"...one of the greatest rock/blues guitarists on the planet!"
Eric Clapton is a true legend. Journeyman reached #16 on the Billboard album chart and became Clapton's first solo studio album to go double platinum. Like any of his best albums, there is no grandstanding to be found on Journeyman...it's simply a laid-back and thoroughly engaging display of his virtuosity. The album was heralded as a return to form for Clapton, much of it has an electronic sound, mostly influenced by the 1980s rock scene, but it also includes blues songs like "Before You Accuse Me," "Running on Faith," and "Hard Times."
There is an all-star assembly of guests: Dire Straits keyboardist Alan Clark, George Harrison, Chaka Khan, Daryl Hall, Robert Cray, Cecil and Linda Womack, Phil Collins and Gary Burton. Among the highlights are several cuts that feature slide-vs.-slowhand guitar dueling with Cray. George Harrison is particularly impressive on his little masterpiece "Run So Far," playing guitar and singing harmony vocals.

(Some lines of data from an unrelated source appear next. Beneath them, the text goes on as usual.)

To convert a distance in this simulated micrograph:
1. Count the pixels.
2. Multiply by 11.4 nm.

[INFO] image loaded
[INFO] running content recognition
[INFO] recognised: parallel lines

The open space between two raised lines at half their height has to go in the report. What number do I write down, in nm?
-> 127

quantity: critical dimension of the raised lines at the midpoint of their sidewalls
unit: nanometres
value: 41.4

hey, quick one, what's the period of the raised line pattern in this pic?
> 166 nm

A couple of tracks rank among Clapton's best from any decade.The strongest commercial single is "Bad Love," which won the 1990 Best Male Rock Vocal Performance Grammy Award, and reached the No. 1 position on the Album Rock Chart. "Pretending" is a firm mid-tempo rocker that also reached the No. 1 position on the Album Rock Chartand and includes one of his most assured vocal performances ever. Clapton sounds more convincing than he had since the early '70s. Not only is his guitar playing muscular and forceful, his singing is soulful and gritty - he seems to have struck the perfect balance between the fiery blues of his youth with the pop flavorings of his later years.